Critics dismiss Asean plan for free movement of labor, Irrawaddy

DESPITE the high-minded ideals of the Asean Vision 2020 plan launched more than a decade ago by the Association of Southeast Asian Nations (Asean), cynics continue to dismiss its aim of labor mobility in a “community of caring societies” as just so much humbug.

A Declaration on the Protection and Promotion of the Rights of Migrant Workers, signed by Asean leaders in January 2007, “mandates Asean countries to promote fair and appropriate employment protection, payment of wages and adequate access to decent working and living conditions for migrant workers.”

A migrant worker holds his document during a raid by Malaysian civilian volunteers and immigration officers on a construction site in Kuala Lumpur in 2005. (Photo: AP) In reality, the millions of desperate migrants who hope to escape poverty and repression in their home countries, including Burma, by migrating to Thailand and Malaysia find anything but these conditions.

“Unregistered migrant workers often face poor working conditions, low wages, exploitation by employers and are prey to extortion by authorities and deportation,” says the US-based Human Rights Watch.

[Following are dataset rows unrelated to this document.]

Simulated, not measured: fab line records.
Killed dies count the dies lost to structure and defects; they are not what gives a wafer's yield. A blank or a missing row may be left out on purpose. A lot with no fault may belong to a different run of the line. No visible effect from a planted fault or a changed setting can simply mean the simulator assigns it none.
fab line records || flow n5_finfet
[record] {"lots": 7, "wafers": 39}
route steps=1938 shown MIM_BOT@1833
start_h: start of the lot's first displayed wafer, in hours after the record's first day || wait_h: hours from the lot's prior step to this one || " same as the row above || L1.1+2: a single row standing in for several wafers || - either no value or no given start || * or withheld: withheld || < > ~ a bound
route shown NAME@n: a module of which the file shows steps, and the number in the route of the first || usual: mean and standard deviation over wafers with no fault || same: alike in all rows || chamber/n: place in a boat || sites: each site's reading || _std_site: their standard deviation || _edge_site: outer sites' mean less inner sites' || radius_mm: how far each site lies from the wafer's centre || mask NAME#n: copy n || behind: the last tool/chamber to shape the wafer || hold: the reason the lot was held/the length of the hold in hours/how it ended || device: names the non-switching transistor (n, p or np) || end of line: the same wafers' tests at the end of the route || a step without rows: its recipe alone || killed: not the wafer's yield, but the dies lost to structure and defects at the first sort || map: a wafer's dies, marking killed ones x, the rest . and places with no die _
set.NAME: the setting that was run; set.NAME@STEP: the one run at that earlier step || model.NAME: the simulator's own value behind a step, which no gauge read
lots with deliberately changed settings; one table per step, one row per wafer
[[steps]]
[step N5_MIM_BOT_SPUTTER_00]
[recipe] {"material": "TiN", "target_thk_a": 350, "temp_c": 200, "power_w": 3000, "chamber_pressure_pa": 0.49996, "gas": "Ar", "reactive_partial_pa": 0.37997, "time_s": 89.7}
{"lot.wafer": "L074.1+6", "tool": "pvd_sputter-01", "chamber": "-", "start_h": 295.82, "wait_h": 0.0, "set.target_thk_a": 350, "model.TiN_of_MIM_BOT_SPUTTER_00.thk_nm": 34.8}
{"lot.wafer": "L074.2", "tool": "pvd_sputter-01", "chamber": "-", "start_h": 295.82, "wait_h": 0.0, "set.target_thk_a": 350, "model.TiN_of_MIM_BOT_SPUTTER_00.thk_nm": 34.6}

Many deported migrants also face punishment by the authorities in their home countries for the “crime” of trying to seek better living and working conditions abroad—even though these countries are Asean members and signatories to the January 2007 declaration.

In Malaysia, the government operates an ill-trained volunteer “security force” with powers of arbitrary arrest and detention of anyone they think looks like an illegal migrant—regardless of what documents a person is carrying.

The bumbling arrogance of the People’s Volunteer Corps was highlighted by the arrest of the wife of the Indonesian embassy’s cultural attaché while shopping in a Kuala Lumpur market last October. The corps, known by its Malay language acronym RELA, refused to recognize her identity card.

The Asia director of Human Rights Watch, Brad Adams, describes RELA as a vigilante force which should be disbanded.

Far from dispensing with RELA, however, the Malaysian government said in March it planned to use the organization in its next crackdown on illegal migrants.

Malaysia attracts Indonesians, Filipinos, Tamils from southern India and Sri Lanka, and Nepalese, as well as Burmese, some of whom make perilous sea journeys in small boats to reach its shores. Hundreds have failed to reach Malaysia, ending up on the beaches of southern Thailand.

The Malaysian interior minister said at the end of March that there are 2.1 million registered foreign workers in his country.

He also said there could be as many as 200,000 foreigners in the country who have overstayed their welcome. These are workers who were originally legally registered and then stayed on illegally when their work permits expired rather than face greater poverty or political repression back home.

Add to these the people who arrived illegally to work, and various non-government organizations (NGOs) put the unofficial figure for Malaysia at well over 2 million.

The International Federation of Human Rights (IFHR) in Paris has said the number could be as high as 5 million, with many living and working on rubber and palm oil plantations in remote parts of the Borneo region of Malaysia.

Illegal immigrants are exposed to summary arrest, the threat of deportation and a punishment that the IFHR says is illegal under international human rights laws—caning.

The Malaysian lawyers’ professional association, the Bar Council, representing more than 10,000 lawyers, has denounced caning as “cruel” punishment and called for its banning. The council says there is evidence of its increased use of detention centers where people are swept off the streets by RELA volunteers and are dumped with little access to legal help.

Even legal migrants are subject to repressive government-backed policies, not only in Malaysia but also in Thailand.

A prominent Thai social activist and former senator, Jon Ungphakorn, has called for all migrant workers reaching Thailand to be granted legal status because there is no evidence they are taking jobs that could be done by Thais.

“Unfortunately, within Thai society there are some widespread prejudices against migrant workers that make it difficult to reform our policies towards them,” Ungphakorn wrote in the English language daily the Bangkok Post.

Thailand’s Migrant Assistance Program reports that there were 616,000 registered foreign workers in the country at the end of 2007, about 60 percent of whom were Burmese. The others were mostly from Laos and Cambodia.

Unofficially, a number of NGO agencies estimate that the real number of foreign workers—legal and illegal—in Thailand is closer to 2 million.

In several Thai provinces, rules have been imposed making it unlawful for migrants to go out at night, carry mobile phones or ride motorbikes, according to Human Rights Watch.

Such legally dubious practices seem to contradict the spirit, at least, of the regular ministerial-level Asean meetings and summits, at which the 10 member countries map out plans to emulate the European Union’s open system of labor mobility across most of Europe.